What makes you certain that 2.5 standard deviations is the right tool
for the job? I fathom you've been given a "left handed monkey wrench".
Tip: there is no such thing as a "left handed monkey wrench".

To put things in perspective:

Without qualifying a particular probablity density function, a
standard deviation is associated a normal curve - something that is
equally skewed to the left and right and looks like a single hump with
the middle of the distribution correspoding to both the mean and
median.The height of the hump and thickness of the data from the mean
can vary.

So what does 2.5 standard deviations correspond to?

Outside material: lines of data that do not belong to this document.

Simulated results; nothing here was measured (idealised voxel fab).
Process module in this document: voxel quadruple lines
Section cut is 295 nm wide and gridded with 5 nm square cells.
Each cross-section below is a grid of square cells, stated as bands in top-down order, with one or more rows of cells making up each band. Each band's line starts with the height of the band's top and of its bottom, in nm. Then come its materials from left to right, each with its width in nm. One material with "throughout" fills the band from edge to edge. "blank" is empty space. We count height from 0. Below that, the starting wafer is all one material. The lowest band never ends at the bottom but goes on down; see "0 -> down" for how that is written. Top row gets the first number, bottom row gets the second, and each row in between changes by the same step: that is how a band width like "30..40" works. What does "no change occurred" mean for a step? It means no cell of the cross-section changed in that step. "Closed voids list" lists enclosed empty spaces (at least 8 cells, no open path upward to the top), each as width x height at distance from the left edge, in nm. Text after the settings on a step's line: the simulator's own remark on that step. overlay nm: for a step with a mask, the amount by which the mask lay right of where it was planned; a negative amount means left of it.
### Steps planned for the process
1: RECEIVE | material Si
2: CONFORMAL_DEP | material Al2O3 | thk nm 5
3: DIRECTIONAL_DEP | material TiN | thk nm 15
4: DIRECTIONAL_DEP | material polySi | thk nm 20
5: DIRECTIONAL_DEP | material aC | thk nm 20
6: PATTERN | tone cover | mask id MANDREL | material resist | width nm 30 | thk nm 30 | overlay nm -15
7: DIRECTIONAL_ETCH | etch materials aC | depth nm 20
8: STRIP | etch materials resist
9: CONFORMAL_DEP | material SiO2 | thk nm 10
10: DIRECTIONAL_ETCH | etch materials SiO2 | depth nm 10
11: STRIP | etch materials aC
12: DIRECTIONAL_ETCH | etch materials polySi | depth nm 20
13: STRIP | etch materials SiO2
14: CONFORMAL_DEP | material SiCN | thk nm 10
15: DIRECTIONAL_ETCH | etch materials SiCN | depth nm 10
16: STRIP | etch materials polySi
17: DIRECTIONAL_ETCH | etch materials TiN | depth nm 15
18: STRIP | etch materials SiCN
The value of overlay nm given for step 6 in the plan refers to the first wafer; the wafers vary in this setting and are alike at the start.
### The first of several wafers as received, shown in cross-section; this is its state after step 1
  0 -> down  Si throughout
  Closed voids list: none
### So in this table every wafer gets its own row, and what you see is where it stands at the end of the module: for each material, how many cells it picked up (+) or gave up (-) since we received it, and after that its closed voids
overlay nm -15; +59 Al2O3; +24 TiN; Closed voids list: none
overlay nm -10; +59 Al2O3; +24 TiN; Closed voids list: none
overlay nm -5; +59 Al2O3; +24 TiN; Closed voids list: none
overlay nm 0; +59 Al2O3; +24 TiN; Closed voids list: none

Assuming a normal curve of mean 1 and STD 1:

Data outside of 1 STD corresponds to (assuming you're looking at both
the left and right tail) 33% (about 16% on each side)

Data outside of 2 STDs corresponds to 2.5%

Data outside of 2.5 STDs so closely corresponds to zero that it's not
within the tolerance of error computation. You're talking 1 out of
100,000 (That's my guess). This probablity is so small that you won't
find the value a published table on the normal curve.

In your case it's unlikely the data is distributed normally.

Also, supposed that you get 100,000 observations, that means that on
average you'll only be excluding 1 outlier. Most of the time you won't
be excluding any values.

Also, suppose there are 1000 outliers in 100,000 observations, that
means that, if you use the 2.5 STD approach you're going to end up
keeping most of the hosed observations.

In other words 2.5 STDs isn't the tool for this job.

What you need to do is filter the data, just as you described. Set
limits on minimum and maximum values and exclude anything smaller or
larger.

IF you're working with statisticians and you want to talk the jargon,
you should compute the skew statistic, approximate the statistical
distribution (that might a a Pareto or Beta distribution). At the
least you should confirm your assumption that the data is normally
distributed. And you should analyze whether assuming a normal
distribution is going to do the job.

As to fast ways of dealing with the data ... What is it that is so
time consuming? Just filter the data. What's time consuming about
that?